She said it happened too soon and she hasn’t processed it yet. Kinda like throwing raw sentimental anguish meat out there to chum the digitized waters of grief hoping for a bite of condolence, no? Every single thing about this sinks my bones like heavy weights. Even though I don’t know her I feel sad for a second thinking about waking up next to a dead person without warning. No wonder she’s reeling, reaching, squirming, trying to make sense of it. I guess if nothing else, now she’s got the seventy some odd thousand trying to process it, too.
It’s weird how you open up social media, for no good reason this early in the morning, admittedly that’s on me, but you willingly line yourself up in front of the emotional firing squad. You may or may not get shot with some information or feeling that shreds like a bullet, cuts like a knife, stimulates like cheap a red wine, or soothes like a warm summer breeze. And we do this over and over on constant repeat like rats for pellets until we click and update and refresh and don’t even know what for anymore.
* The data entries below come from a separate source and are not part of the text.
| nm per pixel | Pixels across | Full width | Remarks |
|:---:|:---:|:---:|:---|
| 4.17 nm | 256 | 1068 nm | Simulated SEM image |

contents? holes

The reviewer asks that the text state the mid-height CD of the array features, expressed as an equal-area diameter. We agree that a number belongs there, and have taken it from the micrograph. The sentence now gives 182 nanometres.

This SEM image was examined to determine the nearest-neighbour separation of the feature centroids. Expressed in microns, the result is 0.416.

It’s still dark out and I’m an emotional wreck over existential angst brought on by the sudden awareness that strangers suddenly die and I am suddenly now a stranger, too.
I shake my shoulders, take a few deep cleansing breaths, pour a second cup of coffee and edit a few posts I may never publish just to have something to fuck around with because picking at words makes me feel like at least I have some kind of worthwhile work to do. Writing is the only work that sets my heart on fire and even though I’m no closer to doing it for a living I do do it for life. I pull up my notes and marvel at the great writers who have given us so much to go on before they left this life for good. But even the most mouth-watering advice in the world cannot keep me from seeking out more gossip, shock, and debauchery. It’s a compulsion. They’ve injected it into our veins.
As I scroll on toward my next inevitable anxiety spike coupled with dread and fatigue, my gaze cannot help but fixate on a beautiful young woman who has made some sort of dance video in what appears to be her bedroom. There’s a lacy bedspread blurred out in the background. Her exotic eyes are blinking their impossibly dramatic faux lashes seductively at the camera as she swivels her smooth naked hips and spreads her long legs so wide they make a perfectly straight line, split right through the center by a tiny black thong. Truly breathtaking. Not only her beauty but her physical commitment to entertaining the masses. I marvel at the sheer obscenity of the height of her clear plastic shoes.
I often wonder what any of us are chasing out here on the internet or anywhere else for that matter. Publishing poetry or sex or self care tips for whoever out there will listen. We like to gamble with time, attention and talent. Hurl creativity through the fourth wall and see if any of it sticks. None of it does, of course, at least not for good and not forever.
But what’s forever anyway, right?
We live in an infinite landscape of endless promises very few of us intend to keep or could even if we wanted to given our newly fashioned bend toward a burned out brand of nihilism or the over-hyped glare of a glossy strain of optimism which refuses to rub off even in the shower. Not for nothing but people hang wine glasses full of pinot in their showers now, have you seen this shit it’s fucking disgusting.
Round and around, til death do us part. In sickness and health and maybe a stranger will be the next big thing just like all the rest. It could even be you if you dare to dream big enough.